Garbage in - Garbage out
According to Lünendonk (2016), around 85 percent of companies have a master data problem. What has been known for years in the business intelligence environment is now being reflected in the digital transformation.
Companies must be prepared for the digital transformation in a process-oriented manner. This includes ensuring high master data quality. Here, new possibilities (e.g., machine learning) can now intervene directly in the process and make it possible to ensure data quality at the time it is created.
Companies must want to intervene in their business processes in this way. But those who don't will be left behind in a few years.
Two current examples
Imagine that your matching algorithm automatically writes to a candidate who is not the right one due to incomplete and not up-to-date data. How is the algorithm supposed to know what complete and up-to-date really means in relation to the candidate's data?
The costs incurred due to the unnecessary loss of time (writing mails, calling afterwards, etc.) are in fact there, but what is embarrassing is writing to the wrong candidate.
Imagine you decide on a supplier on the basis of an automatic algorithm, whose data, as in example 1, is also incomplete and not up-to-date or has even been incorrectly maintained (conditions, delivery reliability, legal requirements, etc.).
Once the order has been placed, it is difficult to cancel it. In addition to the expense of reversing the order, the credibility of the customer suffers the most.
Intervention in the business processes
In order to improve the quality of master data, the Hana platform can now be used to intervene in the business process, especially in the SAP environment. The advantage is that in Hana-based master data maintenance, the possibilities of matching algorithms can be used, which already signal to the person processing the data whether an entry is in principle correct or incorrect, or to a certain degree of probability correct or incorrect.
What means right or wrong can also be derived here in the environment of Hana technology on the basis of the already existing data. The degree of accuracy of the master data as a whole must be evaluated, defined and, if necessary, straightened out in advance.
With the data now being added, the accuracy (= consistency and completeness as well as topicality and semantics) of the data will continue to increase peu à peu and thus improve the basis for further decisions. This process uses the methodology of machine learning - learning from the accruing data.
However, the clerk is equally challenged by the process. He is the last instance to ensure the quality of the data! With machine learning, however, he is offered a tool to successfully carry out the necessary visual check.
Why Hana now?
A decisive step towards improving the quality of the master data is interactive influence through default values and/or probability statements during data entry. The empirical values from the machine learning approach must be available in real time.
An evaluation of experience values in "adjacent" data storage systems (Hadoop, etc.) will not be conducive to real-time processing of the data. The experience values (not necessarily the entire database from which these experiences were extracted) should therefore be located where they are needed at runtime - directly in the database of the operational system.

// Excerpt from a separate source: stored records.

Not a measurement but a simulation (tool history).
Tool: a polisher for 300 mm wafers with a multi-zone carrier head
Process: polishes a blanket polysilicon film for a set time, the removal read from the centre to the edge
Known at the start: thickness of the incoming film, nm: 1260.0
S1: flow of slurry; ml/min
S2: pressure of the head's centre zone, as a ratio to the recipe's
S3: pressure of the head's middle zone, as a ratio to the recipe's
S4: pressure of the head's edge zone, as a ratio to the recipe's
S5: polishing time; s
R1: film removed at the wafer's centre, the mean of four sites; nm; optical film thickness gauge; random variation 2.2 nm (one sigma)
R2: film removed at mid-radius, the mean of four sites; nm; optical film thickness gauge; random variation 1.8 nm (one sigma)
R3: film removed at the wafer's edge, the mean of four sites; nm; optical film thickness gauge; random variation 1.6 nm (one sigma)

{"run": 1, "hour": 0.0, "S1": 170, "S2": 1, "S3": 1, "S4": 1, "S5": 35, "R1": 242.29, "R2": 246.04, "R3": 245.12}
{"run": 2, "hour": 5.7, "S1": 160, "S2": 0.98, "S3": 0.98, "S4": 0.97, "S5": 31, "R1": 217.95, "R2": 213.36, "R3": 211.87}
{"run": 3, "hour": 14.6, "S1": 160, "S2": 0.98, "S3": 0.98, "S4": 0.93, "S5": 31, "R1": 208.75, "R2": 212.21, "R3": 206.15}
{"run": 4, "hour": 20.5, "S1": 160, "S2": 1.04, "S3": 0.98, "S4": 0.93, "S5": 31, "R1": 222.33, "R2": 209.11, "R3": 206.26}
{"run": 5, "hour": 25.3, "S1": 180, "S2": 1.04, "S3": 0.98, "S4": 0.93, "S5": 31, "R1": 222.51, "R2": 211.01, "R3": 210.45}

In order to use these possibilities within the SAP Hana platform, the technical licensing requirements must be met. In any case, it is an investment - but an investment that pays off.
Already today, not only can approximately five to ten percent of the total working time spent on correcting master data errors be saved, but the insights based on modern algorithms can be confidently turned into real business profit - today and ahead of competitors in the market.